This is a season of saying goodbye. In a few weeks a good friend moves back to Australia, where he is from. Even with modern communication possibilities, it’s a challenge keeping in touch with folk in Sydney, with the near day-long time difference. Another close friend – a Discourseman no less! – has upped sticks for Sydney already, this time with the promise of return after a year of letting off steam. But while a year may fly by, it does so only because life itself flies by; we manage to get an awful lot done in the short time God allots us. Again, modern technology promises much in keeping us connected. But my world here moves on, and it does so at its own speed, with not so much as a passing consideration of happenings half a world away, save for the odd intrusion of a catch-up over a FaceTime call.

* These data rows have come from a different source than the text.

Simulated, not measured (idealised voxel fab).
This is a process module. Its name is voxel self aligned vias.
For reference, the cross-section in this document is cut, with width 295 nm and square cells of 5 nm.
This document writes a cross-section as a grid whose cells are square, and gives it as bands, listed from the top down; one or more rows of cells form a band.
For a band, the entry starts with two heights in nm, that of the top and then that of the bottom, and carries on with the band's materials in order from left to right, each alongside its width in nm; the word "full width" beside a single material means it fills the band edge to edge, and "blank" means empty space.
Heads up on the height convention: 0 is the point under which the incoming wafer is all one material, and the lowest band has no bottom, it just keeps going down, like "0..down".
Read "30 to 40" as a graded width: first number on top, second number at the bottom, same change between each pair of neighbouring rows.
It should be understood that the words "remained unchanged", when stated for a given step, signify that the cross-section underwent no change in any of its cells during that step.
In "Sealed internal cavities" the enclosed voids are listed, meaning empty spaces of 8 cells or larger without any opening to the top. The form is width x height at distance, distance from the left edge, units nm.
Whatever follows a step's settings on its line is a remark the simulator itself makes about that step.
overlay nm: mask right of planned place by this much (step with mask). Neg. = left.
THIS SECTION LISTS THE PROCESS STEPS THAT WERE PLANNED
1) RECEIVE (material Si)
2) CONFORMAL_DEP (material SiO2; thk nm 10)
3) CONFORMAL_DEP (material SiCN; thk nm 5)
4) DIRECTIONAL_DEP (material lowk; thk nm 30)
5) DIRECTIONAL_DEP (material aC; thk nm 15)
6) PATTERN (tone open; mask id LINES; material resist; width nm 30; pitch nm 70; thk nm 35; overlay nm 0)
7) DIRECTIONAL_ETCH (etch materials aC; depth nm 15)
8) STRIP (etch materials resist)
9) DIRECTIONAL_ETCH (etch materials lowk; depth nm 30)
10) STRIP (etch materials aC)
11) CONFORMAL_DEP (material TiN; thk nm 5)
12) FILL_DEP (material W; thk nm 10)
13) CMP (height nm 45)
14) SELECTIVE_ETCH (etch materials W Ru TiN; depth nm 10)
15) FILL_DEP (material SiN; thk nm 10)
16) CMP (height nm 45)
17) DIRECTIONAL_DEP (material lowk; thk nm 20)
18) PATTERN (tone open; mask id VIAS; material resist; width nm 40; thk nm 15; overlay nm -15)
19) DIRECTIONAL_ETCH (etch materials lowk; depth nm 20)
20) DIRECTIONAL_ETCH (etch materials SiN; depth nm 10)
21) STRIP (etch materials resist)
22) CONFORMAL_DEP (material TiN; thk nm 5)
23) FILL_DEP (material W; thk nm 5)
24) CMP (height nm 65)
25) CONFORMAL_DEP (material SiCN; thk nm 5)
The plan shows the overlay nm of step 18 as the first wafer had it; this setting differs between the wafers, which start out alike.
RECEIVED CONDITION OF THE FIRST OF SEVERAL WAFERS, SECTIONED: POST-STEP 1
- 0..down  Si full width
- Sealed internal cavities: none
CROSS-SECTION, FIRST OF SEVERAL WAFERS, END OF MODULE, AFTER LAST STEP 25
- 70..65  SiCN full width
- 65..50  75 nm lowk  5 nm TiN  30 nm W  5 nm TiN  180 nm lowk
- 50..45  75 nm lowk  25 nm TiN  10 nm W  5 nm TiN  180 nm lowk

Perhaps most painfully, one long-standing friend prepares to move to China, where his fiancé is from. I can’t sugar-coat this one. It’s unclear if he’ll come back; what’s more likely is that he will, albeit in a few years’ time. Ours is a friendship built on the closest of shared experience – communal, spiritual, educational – and those sturdy bonds of love that can only be found where successive layers of crises and triumphs have together deposited their adamantine residue. But he will be gone, and here I must remain. I will miss him.
It feels like mine has been a life of saying goodbye. First there was my boarding school, where I had to become accustomed to a double existence: life without family in term time, and without friends in the holidays. Now, staying in my university town, most of those dearest to me have moved to pastures new. I see them briefly, here and there, but it is often bittersweet, tinged with imminent farewells – or as one poet has put it, “taxed with forethought of grief”.
One in particular I miss dearly. The peaceful happiness of our times together are met in force only by the sorrow of times apart. It is the sorrow of an imprint, a memory, just enough joy lingering on to make all the more complete the loss of its true object.
I have learnt to cherish this sorrow, pained as it is. Times away from home growing up taught me not to mourn, but to forget: to forget the family that might have been there, and the friends I might have shared those laughs with. I carried that forgetting, my first impulse in the face of loss, beyond my schooldays, and for years found it all too easy to say goodbye. Harder was to love, to commit, to remain by someone’s side. And yet that is what I have longed for – what we all long for. And so I have taught myself to remember: to feel the pain of each passing moment of joy, the weight of each farewell. It is the price we pay for grasping at the eternal, and it hurts more deeply than anything else I know. But without it we lose our humanity.
For the price of love, as we have been reminded so much of late, is loss, and the grief that goes with it. We may not all be called to die for love. But there is a sacrifice that love demands of us all: a broken heart. This side of glory, no love can last. Too often it ends in rejection and disappointment, a gamble we all must make. And in the best of cases, death snuffs it out: as the scriptures remind us, we are but the flowers of the field, there in a moment and fading away in the next.
Here, surely, is proof that the classical doctrines of God are not merely the abstract wranglings of theologians. Ours is a world of constant change; of generation, yes, but also of decay. No matter how indelibly eternity is inscribed upon our hearts (Ecclesiastes 3:11), our essence is mutability. As in Plato’s conception, we do not possess being in the truest sense, but belong to the world of becoming. God alone is, and is immutable, unchanging, and timeless. And that is good news.
Hence the comfort of the old hymn. It ruminates on the symbolism of the closing of another day, another chapter of our lives consigned to the past:
Swift to its close ebbs out life’s little day;
earth’s joys grow dim, its glories pass away.
Change and decay in all around I see.
O thou who changest not, abide with me.
After weekends away from my boarding school we would return to evensong in the college’s chapel. There, invariably, we sang these poignant words, penned by Henry Francis Lyte. They always felt apposite, coming off the back of departures and fond farewells. But these were but a foretaste, a gentle inkling of the corruption of our world, that this hymn so aptly articulates. All is change, and all will be changed; God alone is unchanging, and he will endure.
So we live for him. There is no other option: he alone can bear the weight of longing that rests upon the human heart. He alone is worthy of our labours, our hopes, our earnest desires. And what is done for him will last.
But the decay, the constant deathliness of our world, teaches us another lesson too. Let us live this fleeting life with joy. Everything around us is not only a gift, but a passing gift, like an elaborate trial subscription of whose end date we have not been informed. So we must receive it as we would with any gift: with open hands, taking the blessings as they come, and letting our cares and anxieties fade away in the light of eternity. Then one day, basking in that light, all will be complete, and all will at last endure.